Package Free picks up $4.5 million to scale sustainable CPG products


The climate crisis continues to be just that… a crisis. And it’s spurring people across the country (and globe) to take action, particularly when it comes to their own lifestyle.

Lauren Singer is one such person. After studying Environmental Science and Politics at NYU, she started a blog called Trash Is For Tossers to make a zero-waste lifestyle more accessible and comprehensible to everyone. But there’s still an issue. Even with a steep rise in sustainable CPG products, these brands rarely have the scale to compete with traditional CPG products in price, and lack the distribution to be accessible to everyone.

That’s where the Package Free Shop comes into play. Today, Package Free is announcing that it has raised its very first capital since launch in 2017, with a fresh $4.5 million in seed funding led by Primary Ventures. Scooter Braun’s TQ Ventures, Day One Ventures, Ryan Engel of Peleton, Brooke Wall of The Wall Group, and Casper founder Neil Parikh also participated in the round, alongside others.

Package Free started as a little pop-up shop for sustainable CPG brands to show off their wares in a brick-and-mortar environment. The brands themselves paid between $1000 and $3000 to participate, and were given 100 percent of the profit from the pop-up.

By the end of month one, says Singer, every brand had been paid back for their investment. By the end of month three, Package Free had become the primary revenue driver for those brands. At that point, they switched over to a traditional retail model to generate revenue to launch an ecommerce site.
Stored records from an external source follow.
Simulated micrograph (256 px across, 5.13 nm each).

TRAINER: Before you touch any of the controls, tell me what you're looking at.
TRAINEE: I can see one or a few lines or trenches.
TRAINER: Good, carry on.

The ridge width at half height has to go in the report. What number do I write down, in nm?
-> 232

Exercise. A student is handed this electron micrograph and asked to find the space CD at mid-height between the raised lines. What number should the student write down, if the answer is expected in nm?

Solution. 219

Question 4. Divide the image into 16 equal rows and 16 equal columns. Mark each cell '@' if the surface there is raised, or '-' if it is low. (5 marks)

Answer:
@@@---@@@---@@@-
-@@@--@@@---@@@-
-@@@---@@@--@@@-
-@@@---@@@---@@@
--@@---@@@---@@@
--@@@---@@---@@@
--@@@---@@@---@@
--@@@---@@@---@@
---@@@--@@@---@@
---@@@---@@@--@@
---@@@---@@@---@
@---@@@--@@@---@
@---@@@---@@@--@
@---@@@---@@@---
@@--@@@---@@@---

Today, Package Free is a full-fledged reseller. The pop-up shop now has a permanent status in the trendy neighborhood of Williamsburg in Brooklyn, NY, with its own warehouse in Greenpoint. The company buys their inventory wholesale and enforces incredibly strict guidelines for the vendors they work with, not least of which is a no-exceptions no-plastic policy.

Brands that sell through Package Free not only have to use all natural ingredients and be plastic-free, but must also ship to the Package Free warehouse without using any plastic. The company actually charges vendors a percentage of the shipment if the shipment arrives with plastic, and increases that percentage on the second infraction. Three strikes, and that vendor is out for good.

“We know it’s completely possible to do these things without plastic, it’s just not the norm now,” said Singer. “So we’re trying to change the foundational benchmarks of what it means to package sustainably. I truly believe that the burden of waste should never fall on the consumer. It should fall on the manufacturer first, and then the reseller.”

Once products are at the warehouse, Package Free reuses the dunnage (packaging materials) that the original shipment came with, meaning the company never uses ‘virgin dunnage’. The boxes that Package Free ships to consumers are 100 percent recycled, and shipping labels are also 100 percent recyclable. In fact, every Package Free box is printed with the words “I’m not trash” with further facts about trash.

With the funding, Package Free wants to expand to creating its own sustainable CPG products, first tackling the ‘white space’ of products that aren’t currently available via vendor partners. Singer declined to share any more details around what Package Free’s first products might be.

Package Free is also looking to hire, with a specific focus on the marketing vertical as the company has yet to do any formal marketing or paid marketing up until this point.

The ultimate goal is to put sustainable CPG on the same playing field as traditional CPG products simply by way of economies of scale. Price is the primary obstacle between everyday consumers and accessible sustainable products, and Singer’s goal is to scale up the sustainable CPG category as a whole to the point where it can reasonably compete with the Unilevers and P&Gs of the world.